04/18/2026
When I’m out here in Augusta working with players, this is one of the first things I clean up around the greens—club selection based on the situation, not habit.
Too many golfers grab the same wedge every time and try to force a shot. That doesn’t hold up, especially when you get into Southern grasses like Bermuda. Around here, the lie will dictate everything. If the ball is sitting down, the grass is going to grab the club, slow it down, and take spin off the shot. You have to account for that.
Let’s say I’ve got a ball sitting down in the rough with some distance to carry onto the green and then a good amount of green between where it lands and the hole. That is not a lob wedge shot. Trying to open up a 58 and hit something high and soft out of that lie is a low-percentage play. The grass is going to interfere too much. You’re either going to catch it thin or stick the club in the ground and leave it short.
What I’m going to do instead is take something like a 54, play the ball slightly back in my stance, and keep the face more square or even a touch closed. From there, I’m making a more descending, controlled strike—what most people would call a “chop” shot. I’m not trying to make it pretty. I’m trying to make it functional.
Out of Bermuda, that ball is going to come out lower, but it’s going to come out with more consistency and more forward energy. It will pop up enough to get onto the green and then release. That rollout is exactly what I’m planning for.
The mistake I see is players trying to hit the shot they like instead of the shot the situation calls for. Around here, that will cost you quickly.

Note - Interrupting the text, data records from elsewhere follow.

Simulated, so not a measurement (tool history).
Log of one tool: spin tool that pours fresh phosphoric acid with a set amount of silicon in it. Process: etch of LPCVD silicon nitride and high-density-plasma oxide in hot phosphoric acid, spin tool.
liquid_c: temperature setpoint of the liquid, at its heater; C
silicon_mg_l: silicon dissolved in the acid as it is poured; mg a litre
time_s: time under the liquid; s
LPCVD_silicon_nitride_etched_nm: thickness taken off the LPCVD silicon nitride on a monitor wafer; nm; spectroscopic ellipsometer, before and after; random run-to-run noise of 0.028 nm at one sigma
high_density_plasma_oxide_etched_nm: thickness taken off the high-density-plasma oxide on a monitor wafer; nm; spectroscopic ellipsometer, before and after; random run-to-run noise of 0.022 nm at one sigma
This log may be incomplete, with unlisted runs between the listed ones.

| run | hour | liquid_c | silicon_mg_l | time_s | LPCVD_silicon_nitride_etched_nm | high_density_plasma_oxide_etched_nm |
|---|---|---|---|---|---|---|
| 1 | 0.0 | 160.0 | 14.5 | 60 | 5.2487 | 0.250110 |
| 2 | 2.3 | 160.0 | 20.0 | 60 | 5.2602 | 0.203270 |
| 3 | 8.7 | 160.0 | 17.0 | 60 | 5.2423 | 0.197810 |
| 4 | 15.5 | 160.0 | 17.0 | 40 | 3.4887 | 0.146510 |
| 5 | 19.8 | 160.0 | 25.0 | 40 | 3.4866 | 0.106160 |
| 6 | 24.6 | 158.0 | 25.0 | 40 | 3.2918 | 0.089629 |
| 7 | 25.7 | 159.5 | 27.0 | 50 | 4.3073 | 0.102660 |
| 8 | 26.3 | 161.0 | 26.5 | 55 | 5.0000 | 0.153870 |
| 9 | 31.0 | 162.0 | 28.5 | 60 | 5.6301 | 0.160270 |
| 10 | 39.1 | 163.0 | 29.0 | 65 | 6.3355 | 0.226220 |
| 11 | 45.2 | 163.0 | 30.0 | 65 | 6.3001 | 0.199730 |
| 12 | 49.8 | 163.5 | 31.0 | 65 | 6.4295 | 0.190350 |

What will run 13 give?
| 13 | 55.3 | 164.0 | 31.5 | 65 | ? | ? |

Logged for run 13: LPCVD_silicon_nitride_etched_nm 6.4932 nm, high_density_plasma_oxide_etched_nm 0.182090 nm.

The way I approach it is simple. I read the lie first. Then I decide how much carry I actually need versus how much I can let the ball run. From there, I pick the club that makes that shot the easiest to execute.
If the ball is sitting clean, I’ve got more options. If it’s sitting down, I’m simplifying everything—less loft, more control, get it out, get it moving, and let it release.
You don’t need more technique. You need better decisions.